Elasticity Flashcards
What is price elasticity for demand?
Law of demand tells us that consumers will respond to a price drop by buying more, but it does not tell us how much more. The degree of sensitivity of consumers to a change in price is measured by the concept of price elasticity of demand.
What is calculating elasticity of demand?
Price elasticity of demand can be calculated as follows:
PED = percentage in quantity deamnded/percent change in its price
QUESTION: When the prices of CDs increased from 20$ to 22$, the quantity of CDs demanded decreased from 100 to 87. Calculate PED.
PED = 1.3
Interpreting PED
Ed=1, demand is unit elastic. Consumers’ response and price change are in the same proportion.
Ed>1, demand is elastic. Consumers are relatively responsive to price changes.
Ed<1, demand is inelastic. Consumers are relatively unresponsive to price changes. m
Ed approaches infinity, demand is perfectly elastic. Consumers are very sensitive to price change.
Ed approaches 0, demand is perfectly inelastic. Consumers are very insensitive to price change.
What are the determinants of the elasticity of supply?
- Product storability and durability
- Resource mobility and unused industry capacity
- The time period
How does product stability and durability affect the elasticity of supply?

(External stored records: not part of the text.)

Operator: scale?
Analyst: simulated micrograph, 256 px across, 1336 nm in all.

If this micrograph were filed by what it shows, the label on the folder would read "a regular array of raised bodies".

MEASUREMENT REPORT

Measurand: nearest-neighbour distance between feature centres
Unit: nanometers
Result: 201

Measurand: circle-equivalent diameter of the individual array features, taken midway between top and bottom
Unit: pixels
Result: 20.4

Items that are durable and can be stored successfully without deterioration, such as minerals, wheat, wool and red wine, generally face a more elastic supply line. In such cases, a rise in price means that sellers can quickly and simply access the extra supplies of goods and services by reducing their stocks of unsold goods. As services cannot be stored, they face a more inelastic supply.
How does resource mobility and unused industry capacity affect the elasticity of supply?
The quantity of a particular item supplied is likely to be more elastic if production levels can be readily and inexpensively changed by moving resources between industries. Supply is especially elastic when there is unused or spare productive capacity in an industry or firm. Here, the quantity supplied can be increased quickly following a rise in the price.
How can the time period affect the elasticity of supply?
In the short term, it is often difficult for firms to expand supply following a price for their product, especially if resources are immobile and can’t be moved easily between uses, and if excess capacity in production by firms does not exist. In this case, supply is relatively more inelastic in the short term. However, in the long term, supply becomes more elastic. Over a greater number of years, the availability of most resources can be increased, making supply more responsive to price changes.